With forty $1,000 bills in his pocket, Sullivan decided to bet nearly $30,000 on the Reds instead of giving it to the players; he thought they could get the money later. Odds were dropping quickly on the once-heavy underdog Reds team, and the best Sullivan could do was get even money. After his heavy betting, Sullivan passed the remaining $10,000 to Gandil, who put the money under the pillow of the starting pitcher, Eddie Cicotte, for game one of the Series.
The players were not happy at receiving only $10,000 from Sullivan, and seven of them (only “Shoeless” Joe Jackson was absent) met on the day before the Series opener. The players decided to throw the first two games, but also demanded the money they’d originally bargained for.
Opening Day of the series was a sell-out. The game stood 1 to 1 with one out in the fourth, when the Red’s Pat Duncan lined a hanging curve to right for a single. Things went downhill from there for the Sox. The game ended with the Reds winning 9 to 1. Meeting later that night with Charles Comiskey, Sox manager Kid Gleason was asked whether he thought his team was throwing the Series. Gleason said (truthfully) that he thought something was wrong, but didn’t know for certain.
As in game one, the fourth inning turned out to be crucial in game two as well. Lefty Williams, renowned for his control, walked three Cincinnati batters, all of whom scored. Cincinnati won 4 – 2.
Before game three in Chicago, Burns asked Gandil what the players were planning. Gandil lied. He told Burns they were going to throw the game, when in fact they hadn’t yet decided what to do (remember, they hadn’t received the cash they’d originally been promised). Gandil and the rest of players in on the fix were angry at so far receiving only a fraction of their promised payoff. He saw no reason to do Burns any favors. Burns and Maharg, on Gandil’s word, bet a bundle on the Reds to win game three. The Sox won the game, 3 to 0, with Gandil driving in two of his team’s runs. His message was clear.
Gandil told Sullivan that he needed $20,000 before game four, or the fix was over. Sullivan made the deadline, but just barely. The Reds broke a scoreless tie in the fifth when pitcher Eddie Cicotte managed to make two fielding errors. After the 2-0 game, Gandil passed out $5000 each to Risberg, Felsch, Williams, and Jackson. He gave nothing to Weaver. It was clear by this time that the Sox third baseman was not participating in the conspiracy. Weaver had been playing well.
When gamblers failed to produce the promised additional $20,000 after the loss in game five, the Sox players decided they’d had enough. It would be the old Sox again, the Sox that had won the American League pennant. They took game six, then won again in game seven. With a win in game eight, the best-of-nine Series would be tied.
Rothstein told Sullivan, in no uncertain terms, that he did NOT want the Series to go to nine games. Sullivan in turn contacted a Chicago thug known as “Harry F.” Sullivan told “Harry” to pay a visit to the starting Sox pitcher in game eight, Lefty Williams, and make sure that the game was to be thrown, in the first inning. At 7:30 on the evening before the game, Williams was greeted by Harry F. when he and his wife were returning home from dinner. The man asked to have a word with Williams in private. He did.
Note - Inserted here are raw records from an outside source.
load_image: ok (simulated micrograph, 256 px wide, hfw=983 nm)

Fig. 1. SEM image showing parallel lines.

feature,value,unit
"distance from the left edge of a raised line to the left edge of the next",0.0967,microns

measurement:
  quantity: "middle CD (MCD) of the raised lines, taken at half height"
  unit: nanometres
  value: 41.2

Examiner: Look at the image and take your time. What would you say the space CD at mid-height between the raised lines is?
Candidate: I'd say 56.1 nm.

Williams threw only fifteen pitches in the eighth and final game before being taken out, allowing four hits and three runs. Cincinnati went on to win the game 10 – 5. They’d won the Series.
Talk of a possible fix in the 1919 Series was everywhere, and continued through the fall and into the winter months of the 1920 season. In July, Sox manager Kid Gleason’s suspicions of a fix were confirmed by a friend “on the inside.” Gleason went to the press with the story, but was unable to convince anyone (because of fear of libel suits) to print it.
Exposure of the Series fix finally broke just as the Sox were in a close fight for the 1920 American League pennant. Reports of another fix (this one involving a Cubs-Phillies game on August 31) led to the convening of the Grand Jury of Cook County. Assistant State Attorney Hartley Replogle sent out dozens of subpoenas to baseball personalities. One of those called to testify was New York Giants pitcher Rube Benton. Benton told the grand jury that he saw a telegram sent in late September to a Giants teammate from Sleepy Burns, stating that the Sox would lose the 1919 Series (apparently the fix wasn’t much of a secret among ballplayers).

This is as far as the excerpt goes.